Different perspectives on the Glenwood Powerstation.

From today's Journal News Letters to the editor.

Tower would destroy beauty of river

(Original publication: April 13, 2007)
Tower would destroy beauty of river

I was deeply distressed by the Tuesday editorial praising the proposed development of the old Glenwood power plant. It implies that any development in Yonkers is good, while ignoring the fact that development must be appropriate to its surroundings. The confetti-colored tower proposed by British architect Will Alsop would offer a lively contrast to the bland office towers of London's Docklands complex. However, in the context of the Hudson Valley it is a monstrosity. The shape is awkward. The polychrome exterior is trivial and completely unrelated to the former powerhouse at its base. The scale is as badly disproportional to the landscape as the powerhouse's smokestacks.
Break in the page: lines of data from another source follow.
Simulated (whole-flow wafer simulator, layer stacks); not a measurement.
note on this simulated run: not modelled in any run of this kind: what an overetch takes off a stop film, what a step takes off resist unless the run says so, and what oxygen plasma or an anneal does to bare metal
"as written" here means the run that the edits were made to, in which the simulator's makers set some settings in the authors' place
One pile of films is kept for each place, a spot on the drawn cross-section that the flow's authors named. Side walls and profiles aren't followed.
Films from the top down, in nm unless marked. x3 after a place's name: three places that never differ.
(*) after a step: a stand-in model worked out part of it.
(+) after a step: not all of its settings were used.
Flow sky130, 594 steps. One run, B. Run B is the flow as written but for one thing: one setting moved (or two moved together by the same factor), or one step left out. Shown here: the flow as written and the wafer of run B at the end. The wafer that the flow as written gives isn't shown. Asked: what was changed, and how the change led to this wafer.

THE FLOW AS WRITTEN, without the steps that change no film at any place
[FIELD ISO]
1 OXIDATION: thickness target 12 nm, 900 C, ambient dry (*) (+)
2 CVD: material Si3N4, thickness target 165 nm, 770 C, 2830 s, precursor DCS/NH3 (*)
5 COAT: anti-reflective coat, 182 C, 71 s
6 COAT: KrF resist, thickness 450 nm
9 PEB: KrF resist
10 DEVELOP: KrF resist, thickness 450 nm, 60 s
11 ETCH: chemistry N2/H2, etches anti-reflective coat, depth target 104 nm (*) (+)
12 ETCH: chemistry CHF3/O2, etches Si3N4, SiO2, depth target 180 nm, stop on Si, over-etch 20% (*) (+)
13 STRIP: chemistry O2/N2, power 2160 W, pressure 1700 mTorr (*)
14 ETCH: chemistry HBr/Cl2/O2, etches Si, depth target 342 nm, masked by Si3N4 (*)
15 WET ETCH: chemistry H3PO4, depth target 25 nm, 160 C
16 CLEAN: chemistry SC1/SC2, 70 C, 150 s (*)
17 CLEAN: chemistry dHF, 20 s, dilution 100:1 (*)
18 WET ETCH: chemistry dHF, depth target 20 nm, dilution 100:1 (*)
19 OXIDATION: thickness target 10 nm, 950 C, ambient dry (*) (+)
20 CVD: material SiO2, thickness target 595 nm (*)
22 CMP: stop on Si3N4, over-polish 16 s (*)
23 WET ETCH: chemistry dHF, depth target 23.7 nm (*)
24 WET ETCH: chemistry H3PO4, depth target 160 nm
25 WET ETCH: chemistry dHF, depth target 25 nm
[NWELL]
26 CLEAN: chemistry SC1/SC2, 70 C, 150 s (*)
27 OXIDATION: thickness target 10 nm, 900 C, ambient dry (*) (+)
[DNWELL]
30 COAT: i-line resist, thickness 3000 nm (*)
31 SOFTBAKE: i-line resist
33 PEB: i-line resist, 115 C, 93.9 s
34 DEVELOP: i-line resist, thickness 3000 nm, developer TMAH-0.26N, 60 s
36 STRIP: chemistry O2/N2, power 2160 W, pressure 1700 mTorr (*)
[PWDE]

Our Hudson River is a natural masterpiece that the editorial says "hardly requires embellishment." Erecting tall buildings will destroy the beauty from any vantage point on the river or Palisades, and block the views of Yonkers residents. After more than a century of industrial misuse of its shoreline, Yonkers seems determined to replace one blight with another. Alsop's architecture has the virtue of being "green," but a building need not be outrageous and oversized to be environmentally sound. Yonkers shouldn't strive to become "Manhattan north." We need no more "eye-catching" skyline than the matchless one nature provided.

Barrymore Laurence Scherer

Yonkers

The writer is speaker on architecture, New York Council for the Humanities.

Tower proposal needs re-thinking

Had your Editorial Board (passing by from parts unknown) detrained at the Glenwood Metro-North station to stroll the neighborhood, you would agree that the design and scope of the proposed Glenwood Power Station redevelopment insults its surroundings.

Yonkers and Lower Hudson Valley residents deserve practical architecture deferential to the majesty of the Palisades, not an imported museum piece to gawk at which we may or may not "grow to love." A suitable design exists in the existing structure (smokestacks included).